Today, we’re featuring a delicious classic French dessert or snack — pain perdu (French toast). Pain perdu literally means “ruined bread”. In the old days, pain perdu was made to save old bread and crusts. Traditionally, it was also served in the South of France around Easter. Pain perdu is so delicious and moist, nobody will ever know it is done with stale bread. For many, pain perdu brings back such sweet childhood memories — it is a children’s favorite. Pain perdu is also a great way to let children see how instead of throwing away bread, you can be resourceful and turn stale bread into a delicious snack or dessert. I still remember when my grandma would recite to us “le respect de pain” (the respect of bread), a text she memorized at school as a young girl. So let’s save our old bread (with this recipe you’ll actually be looking for stale bread!) and make some pain perdu — Art of the Home pain perdu can be done is just five minutes. Check out our easy Art of the Home recipe and Art of the Home suggestions below. Enjoy and bon appétit!
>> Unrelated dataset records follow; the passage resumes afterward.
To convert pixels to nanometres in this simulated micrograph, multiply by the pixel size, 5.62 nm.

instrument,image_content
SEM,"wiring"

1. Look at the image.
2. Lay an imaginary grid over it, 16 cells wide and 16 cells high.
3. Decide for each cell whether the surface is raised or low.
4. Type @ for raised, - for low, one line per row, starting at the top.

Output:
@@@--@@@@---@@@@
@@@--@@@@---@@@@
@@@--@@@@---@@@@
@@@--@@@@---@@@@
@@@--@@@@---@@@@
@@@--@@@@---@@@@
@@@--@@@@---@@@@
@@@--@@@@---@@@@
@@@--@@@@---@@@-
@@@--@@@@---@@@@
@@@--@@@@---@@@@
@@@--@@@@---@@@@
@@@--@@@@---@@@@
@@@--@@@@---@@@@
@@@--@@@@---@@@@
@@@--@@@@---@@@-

Pain Perdu (Lost Bread/French Toast)
by Art of the Home
Ingredients (for 4-6 servings)
- 6 slices of stale bread (white bread, baguette, brioche)
- 2 eggs
- 1 cup of milk
- 2 tsp of butter (or enough to grease pan — about 1 tsp for each batch)
- 2 TBSP of sugar
- 1 tsp vanilla extract
- Confectioners’ sugar for dusting
- In a mixing bowl, beat eggs. Mix in milk and vanilla extract. Dissolve in sugar.
- Coat the bread by soaking it in the egg/milk/sugar mixture for a short time.
- Melt butter in a frying pan over medium heat and cook bread slices slowly on each side until the bread becomes golden brown (about 2-4 min. on each side).
- Dust with confectioners’ sugar and enjoy warm.
Art of the Home Suggestions:
- Toppings: you have so many options. Pain perdu can be enjoyed plain or topped with a spoon of jelly, ice cream, or maple syrup.
- Fruit toppings: sliced banana, strawberries or even warm apples are delicious on top of pain perdu.
- Sugar & spices: feel free to substitute confectioners’ sugar with regular sugar or sprinkle on cinamon instead.